Former Pakistani president Pervez Musharraf said that a proxy war between nuclear-armed rivals India and Pakistan would erupt in Afghanistan if US forces exit the country.
Musharraf, who came to power in a 1999 coup before stepping down amid protests against his rule in 2008, said Pakistan wants a peaceful solution to the 17-year conflict in Afghanistan, but he also accused India of using the nation as a base to foment separatist insurgencies and attacks in Pakistan.
In interviews after leaving office he has hinted that Islamabad used proxy forces in Afghanistan to counter India.
“You can expect a proxy war in Afghanistan if the US leaves Afghanistan, definitely, 100 percent,” Musharraf said in an interview at his penthouse apartment in Dubai, where he lives in self-exile.
War-ravaged Afghanistan has long been a battleground for the broader geopolitical rivalry between India and Pakistan.
Musharraf’s comments underscore the fear of Indian encirclement that motivates Pakistan and its military, which has ruled the country for almost half of its 71-year existence.
US President Donald Trump has pushed for New Delhi to take on a larger role in Afghanistan as the Washington looks to exit it longest war.
Musharraf said “India should remain out” of Afghanistan, which Pakistan sees as its area of influence.
He also said that even if US forces depart after a negotiated settlement with the Taliban, India and Pakistan would likely move in by supporting rival Afghan factions.
“The situation will return to Taliban versus Northern Alliance, and in that Pakistan and India will fight a proxy war,” he said, alluding to a military coalition that fought against the Taliban in the 1990s and early 2000s.
The Indian Ministry of Foreign Affairs declined to comment.
Indian officials, who frequently blame Pakistan for cross-border attacks in Afghanistan and India, have long said their presence in Afghanistan is focused on development and infrastructure.

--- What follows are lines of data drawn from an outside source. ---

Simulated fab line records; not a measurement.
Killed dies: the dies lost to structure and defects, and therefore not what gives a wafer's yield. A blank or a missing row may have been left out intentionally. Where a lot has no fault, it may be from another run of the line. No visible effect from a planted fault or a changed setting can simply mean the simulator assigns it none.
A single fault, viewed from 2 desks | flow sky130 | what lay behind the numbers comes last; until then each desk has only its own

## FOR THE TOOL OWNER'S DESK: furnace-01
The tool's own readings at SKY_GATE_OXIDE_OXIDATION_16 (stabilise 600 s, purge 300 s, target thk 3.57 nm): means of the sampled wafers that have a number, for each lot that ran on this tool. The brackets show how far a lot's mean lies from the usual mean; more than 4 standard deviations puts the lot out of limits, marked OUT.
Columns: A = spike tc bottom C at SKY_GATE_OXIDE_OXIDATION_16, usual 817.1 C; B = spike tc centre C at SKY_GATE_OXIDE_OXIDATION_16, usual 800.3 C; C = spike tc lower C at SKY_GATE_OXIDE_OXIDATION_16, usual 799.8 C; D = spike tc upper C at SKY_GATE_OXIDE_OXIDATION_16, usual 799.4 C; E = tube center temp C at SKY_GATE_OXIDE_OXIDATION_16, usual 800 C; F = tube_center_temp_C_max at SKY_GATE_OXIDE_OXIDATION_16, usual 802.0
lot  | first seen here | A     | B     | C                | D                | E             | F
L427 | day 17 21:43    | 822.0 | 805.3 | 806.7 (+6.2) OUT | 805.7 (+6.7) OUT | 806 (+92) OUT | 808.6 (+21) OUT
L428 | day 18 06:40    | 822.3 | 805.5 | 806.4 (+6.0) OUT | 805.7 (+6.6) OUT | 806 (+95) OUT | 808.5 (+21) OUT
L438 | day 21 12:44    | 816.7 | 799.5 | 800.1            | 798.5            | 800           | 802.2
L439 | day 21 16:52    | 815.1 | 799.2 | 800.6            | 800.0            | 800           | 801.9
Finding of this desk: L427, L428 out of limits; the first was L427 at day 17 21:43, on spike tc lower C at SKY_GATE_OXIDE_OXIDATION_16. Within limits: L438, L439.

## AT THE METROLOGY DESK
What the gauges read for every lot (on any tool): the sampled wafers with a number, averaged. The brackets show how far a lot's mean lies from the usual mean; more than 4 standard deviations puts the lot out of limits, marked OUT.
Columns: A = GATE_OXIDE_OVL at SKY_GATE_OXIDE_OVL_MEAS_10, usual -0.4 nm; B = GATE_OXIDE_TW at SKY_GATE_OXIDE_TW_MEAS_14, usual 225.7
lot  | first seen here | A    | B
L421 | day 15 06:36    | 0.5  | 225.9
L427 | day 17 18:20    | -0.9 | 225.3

US Secretary of State Mike Pompeo met with his Pakistani counterpart on Wednesday and “emphasized the important role Pakistan could play in bringing about a negotiated settlement in Afghanistan,” US Department of State spokeswoman Heather Nauert said in a statement.
Pompeo “agreed that there was momentum to advance the Afghan peace process and that the Afghan Taliban should seize the opportunity for dialogue.”
However, Afghanistan Chief Executive Abdullah Abdullah told an audience last month in New York that he had seen no change in Pakistan’s policies toward the Taliban since Pakistani Prime Minister Imran Khan took office after elections in July.
Pakistan continues to wield “significant” influence over the Taliban, Abdullah said, although he added the two countries are working together.
Musharraf’s views are “still quite influential within Pakistan’s military — not politically — but on the security issues nobody knows Afghanistan more than him,” said Abdul Basit, a research fellow at Singapore’s S. Rajaratnam School of International Studies.
Pakistan and India’s conflict is but one “fault line” playing out in Afghanistan and “the government in Kabul is not unified, there are pockets of influence of each country,” Basit said.
Frail and recovering from an unspecified illness, 75-year-old Musharraf said it was unlikely he would return to Pakistan any time soon to face what he calls “politically motivated” criminal cases.
Those include treason charges for suspending the constitution and a trial over the assassination of former Pakistani prime minister Benazir Bhutto, in which Musharraf was named an absconder last year.
Bhutto’s son, Bilawal, blames Musharraf for her death in December 2007.
Musharraf has previously said he would return to Pakistan if his security could be guaranteed.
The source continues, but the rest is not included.